The gross loss that many people experienced in the wake of the stock market crash a few years ago may well have put doubts in our minds, but the thing is, the stock market recovers – it is a cycle called “market correction” (more on this in another post). So let me give you one reason to invest in it.
Remember that there are things that we used to buy for $10 that can’t be bought even with $30 today in many situations. This is because of something called inflation. Now imagine that I had $100 in 1990 and I had saved the money in a bank, well, we know that the interest rates would have been very low and it would have probably been better if I just spent that money straight away – my personal opinion anyway.
However, depending on what we bought and based on an inflation rate of 7% per annum for example (we know that may not necessarily be the case today), we would need $581 to buy the same item today! This could easily be higher but let us just stick with that.

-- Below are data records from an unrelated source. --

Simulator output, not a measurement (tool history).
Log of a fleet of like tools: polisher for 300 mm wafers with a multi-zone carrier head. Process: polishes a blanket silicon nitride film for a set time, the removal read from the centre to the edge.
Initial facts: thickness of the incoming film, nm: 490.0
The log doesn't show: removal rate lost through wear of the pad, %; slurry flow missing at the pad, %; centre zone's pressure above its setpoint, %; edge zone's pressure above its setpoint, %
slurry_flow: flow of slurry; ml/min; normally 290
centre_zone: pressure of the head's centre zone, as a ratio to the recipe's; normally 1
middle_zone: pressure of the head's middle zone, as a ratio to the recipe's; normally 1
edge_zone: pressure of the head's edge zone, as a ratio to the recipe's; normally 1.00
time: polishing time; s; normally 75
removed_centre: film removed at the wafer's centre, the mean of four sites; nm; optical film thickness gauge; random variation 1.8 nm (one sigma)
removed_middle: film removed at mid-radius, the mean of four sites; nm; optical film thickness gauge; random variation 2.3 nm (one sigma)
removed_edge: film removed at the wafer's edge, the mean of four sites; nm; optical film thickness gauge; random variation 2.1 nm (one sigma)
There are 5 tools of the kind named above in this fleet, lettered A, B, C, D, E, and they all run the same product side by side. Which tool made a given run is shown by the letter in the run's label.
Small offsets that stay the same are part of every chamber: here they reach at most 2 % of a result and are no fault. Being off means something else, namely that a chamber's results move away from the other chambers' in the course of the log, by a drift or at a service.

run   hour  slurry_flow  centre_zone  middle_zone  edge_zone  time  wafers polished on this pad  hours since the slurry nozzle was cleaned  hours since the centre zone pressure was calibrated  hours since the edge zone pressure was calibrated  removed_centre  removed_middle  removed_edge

So back to the issue at hand, stock investing as defined, can be seen as a means for people to own a share (or part) of a company. One fact that has been generally agreed is that buying stocks (when done sensibly), is a good tracker or way of hedging against inflation – this is conventional wisdom.
Irrespective of what the market does, I mean the ups-and-downs, in the grand scheme of things, it is a good idea to invest some (not all) of your “free money” in the stock market because there is the potential of making significant profit from the market and this can serve as a “bullet proof vest” to inflation.
Furthermore, there is no age limit to investing in the stock market, in fact, the earlier you start the better, because at the end of the day, we are protecting our future, right?
However remember that, as with any kind of investment, you may lose the money you invest in the market since there is nothing that is really 100% guaranteed.